And this illustrates as well the wise philosophy of a living ministry. It is not the mechanical repetition of the same doctrines, in the same stereotyped forms of sound words; a book and a reader could do this. But the ministry of God's word, that preaching, by which it pleases God to save them that believe, is the presentation of the truth, through the liv ing forms of the speaker's convictions and experiences. "I believed, therefore have I spoken," said Paul. The mental and spiritual life of the preacher is the medium through which his life is imparted to the hearer. A man must strike out the truth for himself, try it for himself, approve it and prove it too, before he is qualified to minister it effectually to others. Just as our Lord began his ministry by the preparation of the wilderness, and the temptation of the wilderness, so all his commissioned apostles in every age have had a like experience, to fit them for a successful ministry. If the master himself had need be tempted in all points, as we are, to be a sympathizing high-priest for us, much more do we need the training of doubt, and searching for the truth, and the joyous finding, to fit us to minister that truth efficaciously to our fellows. This is the ministry God has ordained; not the cold, abstract proclamation, but the heralding of a blessed discovery. Accordingly they are the most successful ministers, whose experience has been deepest, and who can testify by what they have seen and felt, to the value of the Gospel. Even those whose views are most incomplete through ignorance, nay, and false even through misdirection of fervid natures, even they have ministered more of truth and of the grace of God, than the most learned and the most orthodox divines, who have not had a like experience of suffering and of release. There is in our day a great deal of sceptical thinking, not alone upon the frame-work of revealed religion, but as well upon the deep foundations of all religion, the being of God,

the reality of a moral government, the existence of a spiritual nature, and a hereafter. The late revival of religion will, no doubt, be followed by a fresh development and intensification of this sceptical tendency. The conflict between rationalism and supernaturalism, so far from being laid, is spreading wider, and touching deeper fountains of life. Robertson's ministry is one of the most significant signs of the times. It is the offspring of the spirit of the age; it would have been an impossibility in a believing age; and even a greater impossibility in an age of sensuous and infidel philosophy. It is an attempt to bridge over the awful chasm that separates so many thinking and earnest minds from Christianity. It is an attempt to transfuse reason with faith, to show that at the root of all reason lies the want of revelation, and the end of all reasoning brings to the borders of faith. Some Christians would charge his discourses with rationalism—and we must confess with too much reason in some cases,-and yet it is rationalism, baptized with a Christian spirit, everywhere interfused with reverence for God and love to man. The days of a cold sneering infidelity are over. The next assault upon Christianity, for which the forces are even now mustering, is to be in the name of a purer spiritualism, and a wider philanthropy,-not a mere unbelief, but a positive disbelief, which shall pity Christians as a later sect of Jews, who, blinded by superstition, do not recognize the last and best advent, an infidelity of reforms and missions. Now we know of no sermons, better calculated than Robertson's, to lodge a seminal Christianity in minds drifting towards rationalism, thoughtful, earnest, yet free. Many a doubter will wonder to see his secret doubts adopted by Robertson, perhaps intensified and interwreathed with others, yet deeper and more painful than he has reached, and under his hands, putting on a new aspect, leading by a new way to the cross, and in the end pledging him, at the peril of inconsistency and self-denial, to accept of the Gospel. It may be that the Gospel, to which he thus leads the doubter, we would not accept as possessing all the features of our most venerable creeds, but it would be bigotry indeed, to deny that if the sceptic should accept it,

he would be a doubter no longer, but a believer humbled and transformed.
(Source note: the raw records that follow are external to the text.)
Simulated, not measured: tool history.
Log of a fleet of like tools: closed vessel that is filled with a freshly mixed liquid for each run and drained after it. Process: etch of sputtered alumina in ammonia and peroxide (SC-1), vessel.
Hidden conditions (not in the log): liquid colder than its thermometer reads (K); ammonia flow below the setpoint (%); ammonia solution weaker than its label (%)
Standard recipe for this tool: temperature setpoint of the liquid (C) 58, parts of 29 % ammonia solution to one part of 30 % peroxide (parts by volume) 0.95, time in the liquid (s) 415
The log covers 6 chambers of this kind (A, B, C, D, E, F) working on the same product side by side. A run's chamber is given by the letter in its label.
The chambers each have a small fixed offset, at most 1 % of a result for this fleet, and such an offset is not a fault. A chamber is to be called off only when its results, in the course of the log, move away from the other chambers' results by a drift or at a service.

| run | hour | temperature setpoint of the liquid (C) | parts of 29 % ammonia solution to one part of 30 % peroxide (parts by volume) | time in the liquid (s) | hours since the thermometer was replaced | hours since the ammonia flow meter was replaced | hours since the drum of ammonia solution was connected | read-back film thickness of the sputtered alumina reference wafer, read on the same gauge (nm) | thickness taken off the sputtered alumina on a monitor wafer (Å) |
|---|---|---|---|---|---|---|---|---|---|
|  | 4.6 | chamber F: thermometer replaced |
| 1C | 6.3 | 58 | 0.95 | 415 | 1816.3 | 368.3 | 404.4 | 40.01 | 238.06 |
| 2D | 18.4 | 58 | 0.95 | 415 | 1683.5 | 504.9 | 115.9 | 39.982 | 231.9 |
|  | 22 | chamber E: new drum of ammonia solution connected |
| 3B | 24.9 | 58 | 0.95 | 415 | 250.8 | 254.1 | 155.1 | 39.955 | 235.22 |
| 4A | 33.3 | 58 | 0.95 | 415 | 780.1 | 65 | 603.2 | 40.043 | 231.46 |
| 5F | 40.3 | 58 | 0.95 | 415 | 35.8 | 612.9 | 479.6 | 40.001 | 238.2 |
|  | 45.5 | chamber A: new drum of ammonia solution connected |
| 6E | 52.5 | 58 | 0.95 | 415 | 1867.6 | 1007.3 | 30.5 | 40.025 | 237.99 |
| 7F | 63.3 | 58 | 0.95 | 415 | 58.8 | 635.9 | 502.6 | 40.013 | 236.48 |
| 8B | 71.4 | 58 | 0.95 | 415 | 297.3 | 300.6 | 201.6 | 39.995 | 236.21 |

It is at once the beauty and power of these sermons, that they take a Christian doctrine, and evoke responses to it from nature and providence, from the secret consciousness of the human heart, and from that wider human experience which is the voice of history. It is a great achievement for a preacher to lay open the hearer's soul, and bring out a want which nothing can satisfy but the Gospel, to interpret to him his own feelings and history, and make him see why and towards what he has been led thus. There is a demonstration of the truth of religion in this, to which nothing can be added, and in which the soul rests with a satisfying faith. Nothing so thoroughly establishes the mind in the belief of the Gospel, as to discover some interior and unexpected bond of union between the word and the work of God, and they preach most directly to human conviction who exhibit this harmony and unity. In this respect particularly are all science, and learning, and experience tributary to the preacher's work. A truth of scripture will sometimes stand out to a man's thought in bald isolation, or worse, in evident opposition to others he cannot but hold sacred; but the discovery of some other truth shall be a bond of connexion, and reveal the unity of the whole. Robertson not unfrequently brings some fact of science, or some common feeling of humanity, to illustrate a scriptural declaration, and ever after a new truth shines for us in heaven, as fixed as a star.

We should call Robertson an original thinker; and with regard to this attribute of originality we apprehend there are misapprehensions in two opposite extremes. It is not necessary in establishing a man's claim to this distinction, to prove that no man ever had the like or the same thought. It would be impossible to establish this negative. It is astonishing how much the research of human learning has done to trace back the genealogy of ideas through generations that preceded the supposed date of their establishment. Even our Lord's most characteristic and precious sayings have thus been ante-dated. The Golden Rule has its shadows and prophesics in the sayings

of earlier moralists. The Mosaic Institutes are traceable among Egyptian customs. The Christian Church had its model in the Jewish Synagogue. Scarcely a discovery in science or an invention in the arts can be ascribed to a single man, as sole discoverer or inventor. It is notorious that reputed originators of great improvements spend their days contending for their right to their honors. Americus gave name to this continent as its rightful discoverer, but Columbus led the way, and had a better right to give name to the new world, and long before either, the Northmen are claimed to have made the discovery, and given a still more legitimate name. The invention of the steam-engine, of the telegraph, of anesthetic agents, are divided honors. Should the open Polar sea prove a fact, and so a discovery, Kane and Morton would have competitors; and there are already rumors that it has been seen from the northern latitudes of the Eastern continent. Scarcely has the world done wondering at the announcement of some unlooked for and scarcely credited truth, before proclamation is made that it was known long before, and frequently made use of in some successful experiments. The truth is that all discoveries and inventions are the fruit of past ages, and belong to a generation rather than to an individual. No great thought comes into the world, without giving tokens of its nearer approach to many watching and believing minds, and when at last it is published, it takes not all men by surprise; perhaps the truth is recognized simultaneously in different countries, and where all are equally independent, and so meritorious, priority of discovery is to be determined by an appeal to hours and minutes. If the light of a comet has reached our solar system, and its pale rays have become distinguishable on earth, the time has come for the discovery, and among the hundred telescopes that are nightly sweeping the skies, peradadventure two or three are simultaneusly arrested, and point with trembling anxiety to the same spot in the same constellation, and then goes up at the same moment, the glad Eureka, from observatories in Italy, England, and America. It is absurd for a man to detach himself from his generation, and think he can achieve anything apart from it, or dislocate his

honors from it; we think the thought of our time, we do the work of our age, generations catch the shuttle sped from one to the other, and history is a figure which consecutive ages are weaving, and to the beauty of which each in its place has actually, if not equally, ministered.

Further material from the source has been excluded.